PG-13, 96 minutes, Drama
Back in 2009, life sucked. It still isn’t all peaches and cream, but that year was special to me as it became the first year I spent without bringing in any income. Like none. The year before I had lost my job of six years and my next employer, Mervyn’s, took a dump into the seas of murky non-existence. Great. What a time to be alive. The War on Drugs and Terrorism, a president who didn’t deliver, H1N1, Tom Hanks gets his big boat hijacked, THE KING OF POP HIMSELF DIES–all of it sucks. It made a plane taking a bath in the questionable waters of New York seem trivial.
But that’s how we got Sully. Tom Hanks plays Cap’n Sully (because the man is slowly becoming a personification of modern history on film). Sully is the pilot who managed to make a water landing of a passenger jet on the Hudson River without losing a single life–IN WINTER. This movie explores the event via testimonies and flashbacks as the aftermath of the incident begins to eat away at Sully’s reputation.
Considering that this movie is both short and not action-based, it really does have some intense moments. I mean, it is about a plane crash, but they present it in pieces and from different perspectives, so the overall feeling of emergency is visited and revisited. The trauma Captain Phil–erm, Sullenberger faces makes the viewer question which crash is the real one, so there’s an added layer of thrilling suspense to top it off.
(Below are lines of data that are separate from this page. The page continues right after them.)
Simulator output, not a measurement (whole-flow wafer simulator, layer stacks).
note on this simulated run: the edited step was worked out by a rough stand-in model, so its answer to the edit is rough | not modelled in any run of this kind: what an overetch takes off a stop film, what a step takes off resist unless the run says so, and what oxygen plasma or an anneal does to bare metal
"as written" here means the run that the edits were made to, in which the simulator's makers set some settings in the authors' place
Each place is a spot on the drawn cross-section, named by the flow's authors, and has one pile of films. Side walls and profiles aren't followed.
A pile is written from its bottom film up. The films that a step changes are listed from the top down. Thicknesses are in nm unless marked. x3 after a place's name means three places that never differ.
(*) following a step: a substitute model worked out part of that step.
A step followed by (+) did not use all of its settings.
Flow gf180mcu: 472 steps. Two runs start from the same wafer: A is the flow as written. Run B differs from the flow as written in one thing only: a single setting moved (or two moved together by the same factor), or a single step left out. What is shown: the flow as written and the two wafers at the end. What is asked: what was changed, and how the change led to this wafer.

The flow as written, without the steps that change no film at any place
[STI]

Something I feel required to point out is that this film is largely centered around dialogue and drama. It’s almost exactly the same movie as Thirteen Days, which I panned so thoroughly. The story, of course, is different, but the concept of everyone just sitting around gabbing and debating with spits of action make both Days and Sully close cousins. Except Sully is good. Likely this has to do with my personal thoughts on Hanks being the greatest actor there is, but perhaps it could also relate to an incident I actually know. That’s probably why older people like Days and who knows–maybe a child born in 2025 won’t give two turds about Sully when they’re older. It’s a bit sobering.
It wasn’t all glitter and rainbows for me though as I did have a bit of an issue with the existence of the film even being made. Sully, while well presented, really does feel like a giant ego stroke for the real-life man. Don’t get me wrong: it was impressive. Even knowing how to start a plane engine is impressive to me, so landing one on WATER and not killing anyone gets a round of Charles Foster Kane applause from me. If something like this had happened to me, you know I would tell the world, too. But being an outsider looking in, gloating about it doesn’t exactly feel heroic to me.
This movie was based on Sullenberger’s book about the incident, so that tells me it’s completely from his prospective. Then there’s the sequence at the end where the man himself walks on camera to applause with an air about him as though he’s silently saying, “You all owe me.” It spoiled it for me and I’m not sure how I would react if I met the man in person. Would I tell him to get lost or would I let him defend himself even though the possibility him gloating further would continue to spoil my opinion of him? ARGH!
It is a good movie and it was an impressive feat of skill and luck, so please don’t completely discount this movie. It’s a quick ride back several years that will likely give you the full details of a story you probably forgot about once the initial sensationalism of it all wore off.
Rating: Watch it once.
Watch: Tom Hanks, duh.
Don’t watch: The credit sequence. Seriously, folks.